Do you want to implement an ETL or ELT process in your organisation?
How to choose the right ETL tool?
Today, there are a large number of tools specifically dedicated to implementing ETL processes, but obviously not all of them have the same capabilities or are equally efficient for all companies. To ensure that the ETL process operates effectively, it is essential to know how to choose the right ETL tool for your company.
First of all, when choosing an ETL tool, we must ensure that the tool meets all the requirements —explained above— that an ETL tool should have according to Gartner.

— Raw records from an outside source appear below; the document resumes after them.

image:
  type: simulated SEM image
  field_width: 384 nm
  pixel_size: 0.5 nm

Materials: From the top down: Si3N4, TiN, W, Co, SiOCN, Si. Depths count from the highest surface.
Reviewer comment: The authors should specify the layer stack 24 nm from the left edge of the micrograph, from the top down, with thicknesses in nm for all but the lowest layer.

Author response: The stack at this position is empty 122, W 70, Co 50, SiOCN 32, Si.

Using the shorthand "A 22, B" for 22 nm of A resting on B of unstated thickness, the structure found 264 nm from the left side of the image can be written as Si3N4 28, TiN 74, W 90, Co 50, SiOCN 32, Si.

Once we are clear about the capabilities that the tool should have, we can move on to consider which of the different types of ETL tools that exist. It is essential to bear in mind that the effectiveness of the tool will depend on the characteristics of the company, the amount of data it works with, and the uses it wants to make of that data. In other words, all types of ETL tools have positive aspects, the key is to choose the type of tool that best fits our organisation and the purpose of our data.
ETL tools can be classified into the following categories:
- ETL Enterprise: They are tools that have a large number of functionalities and have the capacity to connect a wide variety of data sources in different formats. On the other hand, due to their capabilities, these tools tend to be more expensive than others and are therefore ideal for large corporations.
- ETL Open Source: They are open source ETL tools and, as such, free of charge. These types of tools are usually created from a general approach and, therefore, in order to adapt them to the particular needs of a company, they require customisation processes that are usually complex and lengthy. Furthermore, these customisation processes must be carried out by experts in the process who are usually not part of the company's team, which means that this type of tool has a high added cost despite being free of charge.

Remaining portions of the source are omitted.